Re: Tool to compare directories and delete duplicate files from one directory
Date: Fri, 19 May 2023 17:19:33 UTC
> ----------------------------------------
> From: Sysadmin Lists <sysadmin.lists@mailfence.com>
> Date: May 14, 2023, 3:48:52 PM
> To: <questions@freebsd.org>
> Subject: Re: Tool to compare directories and delete duplicate files from one directory
>
> "[...] looking for files that have the same name anywhere in the set of dirs,
then comparing their sizes [...] that's way easier to program."

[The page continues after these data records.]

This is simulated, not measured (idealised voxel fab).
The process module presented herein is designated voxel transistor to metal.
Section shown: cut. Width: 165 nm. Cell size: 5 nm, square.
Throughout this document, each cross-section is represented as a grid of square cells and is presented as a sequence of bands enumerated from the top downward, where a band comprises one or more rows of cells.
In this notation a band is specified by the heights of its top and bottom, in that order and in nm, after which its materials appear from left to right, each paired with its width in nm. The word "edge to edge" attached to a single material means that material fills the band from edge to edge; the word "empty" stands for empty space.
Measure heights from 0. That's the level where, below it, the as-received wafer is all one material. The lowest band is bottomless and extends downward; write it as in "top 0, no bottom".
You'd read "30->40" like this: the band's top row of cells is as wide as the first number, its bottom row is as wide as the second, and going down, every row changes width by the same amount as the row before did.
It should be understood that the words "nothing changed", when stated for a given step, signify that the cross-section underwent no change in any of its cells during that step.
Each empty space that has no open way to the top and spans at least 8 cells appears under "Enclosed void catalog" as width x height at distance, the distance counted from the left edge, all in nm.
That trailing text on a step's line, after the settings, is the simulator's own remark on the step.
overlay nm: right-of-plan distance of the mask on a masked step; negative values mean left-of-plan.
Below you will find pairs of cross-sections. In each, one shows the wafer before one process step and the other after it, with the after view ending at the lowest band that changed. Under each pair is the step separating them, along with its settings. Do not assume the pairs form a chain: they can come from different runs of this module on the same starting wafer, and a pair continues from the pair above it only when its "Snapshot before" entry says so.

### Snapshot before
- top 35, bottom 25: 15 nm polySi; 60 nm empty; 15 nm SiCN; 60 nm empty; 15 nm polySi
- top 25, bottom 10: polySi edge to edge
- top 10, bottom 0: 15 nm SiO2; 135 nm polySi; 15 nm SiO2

Would have been, but I decided to mimic fdupes and jdupes, instead. I figured,
in order for a scripted language to have any chance against a compiled
C-program it would need to make comparatively fewer hash-checks, and for awk
specifically, to use awk's array-membership test (if (elem in array)) instead
of for-looping over lists of files and performing string-comparisons. I used a
mixture of both.
Performance is pretty good:
$ time dedup_multidirs.sh -V dedup{1..13}
DEBUG: 313087 files, 3497 duplicates, 309590 unique, 42848 stat calls
# 773723 differences: same filenames, different sizes or hashes
real 1m32.719s
user 0m50.671s
sys 0m44.054s
$ du -xs dedup{1..13} | awk '{ sum = sum + $1 } END { print sum }'
219195746 # 200G+ of data
What I do is:
i) only process files that have more than one name-match in the set of dirs
ii) use least-expensive tests first: `stat' to check file inodes and sizes
iii) generate and store hashes only after a possible duplicate is found
iv) perform file-dir membership tests to abort for-loops early
v) keep track of number of per-filename children in each dir to abort early
vi) "if A = B, and A = C, then B = C" ie, we report A and B are dups, and
A and C are dups, but not B and C; reduces a comparison by one
vii) likewise, "if A != B, and A = C, then B != C"; saves a comparison again
- if a duplicate is found, the user is prompted to delete the lower-priority
dup, determined by order of arguments: highest first, lowest last (dir1 dir2).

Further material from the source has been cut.